Joseph Deitcher 2012. In Memoriam.
I normally write about business. Today, the first anniversary on the Hebrew calendar of my father's passing, I would like to write about business lessons from my father, from whom I learned the most valuable lessons of all.
I cannot give a true insight into his life, his soul, his joy and happiness in life - even and perhaps especially during difficult times - in a short post. I can share, as I did with my family yesterday evening, some of the key life lessons about how a person should conduct himself. These explain the type of honest man he was, but also why he was the businessman he was, and how it influenced me.
Yesterday evening I pulled these from the "Mishna", the 6 sets of books, written around 2 millennia ago, that serve as the foundational text of Jewish law. The lessons, however, apply to all people, in life and in business, and were the very nature of his character. My father believed one should be:
- Responsible: Take care of yourself first and foremost, never being a burden to others if you can help it.
- Charitable: Be charitable with both your time and money, but never so much that you yourself become dependent upon it. You need to take care of yourself and enjoy your life, too.
- Fair: Earn what you deserve, deserve what you earn
- Accommodating: When you can, and it is for the greater good, compromise, even if it hurts your pride.

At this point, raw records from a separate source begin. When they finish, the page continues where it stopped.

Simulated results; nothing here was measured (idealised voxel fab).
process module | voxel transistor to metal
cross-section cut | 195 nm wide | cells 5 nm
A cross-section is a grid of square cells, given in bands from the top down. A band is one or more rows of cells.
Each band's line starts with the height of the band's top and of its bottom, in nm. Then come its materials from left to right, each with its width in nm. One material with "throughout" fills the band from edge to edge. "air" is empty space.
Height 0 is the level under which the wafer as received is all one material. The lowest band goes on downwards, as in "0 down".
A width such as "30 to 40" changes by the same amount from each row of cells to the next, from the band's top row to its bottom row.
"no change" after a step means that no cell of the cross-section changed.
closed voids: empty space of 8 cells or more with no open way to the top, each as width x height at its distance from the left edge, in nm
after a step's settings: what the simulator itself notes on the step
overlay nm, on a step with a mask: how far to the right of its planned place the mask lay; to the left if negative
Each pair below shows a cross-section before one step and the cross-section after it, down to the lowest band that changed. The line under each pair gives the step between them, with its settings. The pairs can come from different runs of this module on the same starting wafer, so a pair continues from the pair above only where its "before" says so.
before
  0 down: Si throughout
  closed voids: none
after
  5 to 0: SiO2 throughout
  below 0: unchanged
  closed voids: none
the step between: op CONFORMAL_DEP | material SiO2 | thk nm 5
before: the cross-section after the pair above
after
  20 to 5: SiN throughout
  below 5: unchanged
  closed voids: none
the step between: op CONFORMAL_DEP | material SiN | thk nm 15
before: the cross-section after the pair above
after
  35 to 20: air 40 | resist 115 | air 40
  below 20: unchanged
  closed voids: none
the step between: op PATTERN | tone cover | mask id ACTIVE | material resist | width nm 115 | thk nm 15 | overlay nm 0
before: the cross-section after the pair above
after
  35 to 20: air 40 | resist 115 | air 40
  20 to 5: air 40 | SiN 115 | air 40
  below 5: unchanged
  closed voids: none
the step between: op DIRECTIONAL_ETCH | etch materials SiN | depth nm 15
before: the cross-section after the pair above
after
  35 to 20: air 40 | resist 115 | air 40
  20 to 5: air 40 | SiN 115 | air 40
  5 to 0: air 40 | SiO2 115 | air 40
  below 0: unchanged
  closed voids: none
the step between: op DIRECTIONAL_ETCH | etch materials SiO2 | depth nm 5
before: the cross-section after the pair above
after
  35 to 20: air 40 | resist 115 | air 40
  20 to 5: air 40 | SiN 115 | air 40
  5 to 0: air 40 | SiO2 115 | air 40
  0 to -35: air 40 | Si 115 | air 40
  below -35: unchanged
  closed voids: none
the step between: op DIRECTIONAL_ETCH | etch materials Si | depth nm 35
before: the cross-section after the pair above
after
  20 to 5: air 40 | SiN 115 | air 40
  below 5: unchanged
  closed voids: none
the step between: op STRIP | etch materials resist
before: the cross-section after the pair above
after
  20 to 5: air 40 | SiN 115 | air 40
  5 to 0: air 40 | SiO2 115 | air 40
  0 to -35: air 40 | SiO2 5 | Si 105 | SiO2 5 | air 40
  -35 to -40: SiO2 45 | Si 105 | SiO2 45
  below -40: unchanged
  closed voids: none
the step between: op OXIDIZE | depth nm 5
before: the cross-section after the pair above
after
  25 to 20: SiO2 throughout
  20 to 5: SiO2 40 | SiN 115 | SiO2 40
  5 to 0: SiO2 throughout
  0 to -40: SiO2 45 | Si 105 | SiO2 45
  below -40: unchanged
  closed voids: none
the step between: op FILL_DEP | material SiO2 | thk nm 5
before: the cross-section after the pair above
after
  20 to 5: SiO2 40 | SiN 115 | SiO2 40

- Faithful: Be true to religion and its mandates, your beliefs, and God, but never let that get in the way of being a "mensch" -- a gentleman, a human, and respectful of others, especially if they are doing the same.
- Sensible: Use your common sense, your brain; it is God's manifestation in the human. Always use your head.
May his memory be a blessing and inspiration for all who knew him and those who only hear his voice now.